# Thread: dont know how to start on thee 2 differential equations

1. ## dont know how to start on thee 2 differential equations

dy/dx + xy = x^3 , f(0)=1

AND

(e^(xy))(1+xy)dx + (x^2)(e^(xy))dy = 0

I cannot seem to separate the variables in the first one and can't find a homogeneous solution and the second one I just had a mental blank...
please show me how to solve step by step?
thanks

2. Originally Posted by zen-x

dy/dx + xy = x^3 , f(0)=1
You need to use the integrating factor method on this equation as it is not separable.

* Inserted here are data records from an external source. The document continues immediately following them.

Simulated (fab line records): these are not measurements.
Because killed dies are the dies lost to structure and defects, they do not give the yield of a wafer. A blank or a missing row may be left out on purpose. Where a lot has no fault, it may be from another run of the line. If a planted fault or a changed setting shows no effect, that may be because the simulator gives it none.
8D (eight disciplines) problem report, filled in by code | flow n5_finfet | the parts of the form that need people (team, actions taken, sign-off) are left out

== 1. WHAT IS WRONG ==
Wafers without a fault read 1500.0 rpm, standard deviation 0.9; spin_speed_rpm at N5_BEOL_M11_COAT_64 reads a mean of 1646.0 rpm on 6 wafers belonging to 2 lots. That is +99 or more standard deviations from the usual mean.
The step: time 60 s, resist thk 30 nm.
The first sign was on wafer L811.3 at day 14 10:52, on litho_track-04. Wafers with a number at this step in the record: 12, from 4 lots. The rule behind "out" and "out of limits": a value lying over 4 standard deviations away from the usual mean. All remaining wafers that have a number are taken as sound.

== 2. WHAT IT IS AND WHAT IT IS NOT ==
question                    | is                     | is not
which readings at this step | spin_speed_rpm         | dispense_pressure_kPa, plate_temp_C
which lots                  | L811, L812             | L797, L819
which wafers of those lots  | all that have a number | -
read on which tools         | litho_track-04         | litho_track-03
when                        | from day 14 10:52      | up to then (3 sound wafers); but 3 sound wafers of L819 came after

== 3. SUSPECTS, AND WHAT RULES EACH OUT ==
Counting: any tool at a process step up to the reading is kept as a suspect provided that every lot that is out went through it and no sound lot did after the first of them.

for an equation in the from $y'+f(x)y = g(x)$

your integrating factor is found as follows

$I = e^{\int f(x) dx} = e^{\int x dx} =e^{ \frac{x^2}{2}}$

multiplying this through the entire equation gives

$e^{ \frac{x^2}{2}}y' + xe^{ \frac{x^2}{2}}y = x^3 e^{ \frac{x^2}{2}}$

then using the product rule, LHS changes to be

$(e^{ \frac{x^2}{2}}y)' = x^3 e^{ \frac{x^2}{2}}$

now integrate both sides

$e^{ \frac{x^2}{2}}y = \int x^3 e^{ \frac{x^2}{2}}dx$

gives y to be

$y = \frac{\int x^3 e^{ \frac{x^2}{2}}dx}{e^{ \frac{x^2}{2}}}$

you will have to finish the problem by using integration by parts on the numerator of the RHS.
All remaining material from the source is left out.